The electoral college

 In 1824, this led the country to outrage at what most thought to be an underhanded presidential election. Since party nominating conventions were not yet developed, six formidable candidates competed in the general election - New England's John Quincy Adams, Georgia's William H. Crawford, South Carolina's fiery John C. Calhoun, New York's De Witt Clinton, Kentucky's Henry Clay, and Tennessee's Andrew Jackson. Even though Jackson won a plurality of popular votes, no one won a majority of electoral votes (and in six states electors were chosen by legislatures rather than the popular vote), and thus the election was thrown to the House of Representatives. There, powerhouse legislator Henry Clay, though he had the least electoral votes of any, schemed to give them to John Quincy Adams in exchange for a promise to be named Secretary of State, and Adams became President. Legislators and voters fumed.

[Also, note below the strong American desire as late as 1826 to wage war to acquire Canada - a feat that had been unsuccessfully attempted during the War of 1812]:

"The issue that [the new Congress] first addressed was the partisan outrage left over from the disputed presidential election. At issue was a proposed constitutional amendment either to abolish the electoral college outright and provide for a direct popular vote, or to modify the electoral college and require presidential electors to cast their vote for the candidate receiving a plurality in their district. ...

"[As the Senate wrestled with this], new Secretary of State Henry Clay was under assault from Virginia's crusty John Randolph. Clay and Randolph had never seen eye to eye on even the most trivial of issues. In fact, when Clay had set about making the speakership a position of true power upon his first election to that post in 1811, he had unceremoniously ordered Randolph to remove his dog from the House floor - something no previous Speaker had dared to do. On more substantive issues, Randolph vehemently opposed the fixation of Clay and his war hawks on acquiring Canada.

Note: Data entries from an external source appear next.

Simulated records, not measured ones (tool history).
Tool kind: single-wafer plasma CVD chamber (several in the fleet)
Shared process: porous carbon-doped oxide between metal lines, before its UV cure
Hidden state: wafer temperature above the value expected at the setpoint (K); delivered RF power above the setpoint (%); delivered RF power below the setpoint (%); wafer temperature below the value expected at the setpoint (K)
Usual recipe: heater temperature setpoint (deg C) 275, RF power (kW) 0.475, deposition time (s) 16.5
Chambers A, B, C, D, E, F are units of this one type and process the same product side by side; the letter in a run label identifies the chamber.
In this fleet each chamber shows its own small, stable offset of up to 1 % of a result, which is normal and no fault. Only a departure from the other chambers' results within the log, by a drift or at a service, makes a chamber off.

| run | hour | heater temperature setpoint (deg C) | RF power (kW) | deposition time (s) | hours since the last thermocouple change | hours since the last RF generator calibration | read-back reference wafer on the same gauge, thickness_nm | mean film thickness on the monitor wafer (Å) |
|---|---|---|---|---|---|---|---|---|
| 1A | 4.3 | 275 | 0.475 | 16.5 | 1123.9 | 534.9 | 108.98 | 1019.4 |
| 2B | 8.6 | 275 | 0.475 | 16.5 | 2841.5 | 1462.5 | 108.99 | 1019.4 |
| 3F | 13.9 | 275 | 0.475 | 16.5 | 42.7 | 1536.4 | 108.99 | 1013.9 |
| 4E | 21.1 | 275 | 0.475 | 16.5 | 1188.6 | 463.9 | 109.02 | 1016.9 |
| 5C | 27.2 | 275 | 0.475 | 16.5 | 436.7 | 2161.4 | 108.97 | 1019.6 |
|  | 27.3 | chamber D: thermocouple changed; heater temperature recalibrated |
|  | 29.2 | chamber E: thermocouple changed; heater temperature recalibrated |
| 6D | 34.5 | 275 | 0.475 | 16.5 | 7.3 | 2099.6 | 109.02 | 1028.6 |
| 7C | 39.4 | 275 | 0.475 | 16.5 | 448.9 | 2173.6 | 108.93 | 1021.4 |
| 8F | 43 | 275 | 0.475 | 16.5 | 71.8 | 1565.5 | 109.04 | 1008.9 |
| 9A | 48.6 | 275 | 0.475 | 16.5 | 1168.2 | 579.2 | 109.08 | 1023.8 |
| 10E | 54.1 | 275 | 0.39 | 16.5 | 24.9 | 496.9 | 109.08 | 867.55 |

"But now the feud became more personal. Randolph indulged in a rambling discourse that touched on all phases of Clay's perceived follies, but most of all upon his 'corrupt bargain' with John Quincy Adams. No longer able to defend himself verbally as a member of Congress, Clay did the one thing that smacked more of Andrew Jackson than of his benefactor Adams. He promptly challenged Randolph to a duel. Randolph was only too happy to oblige.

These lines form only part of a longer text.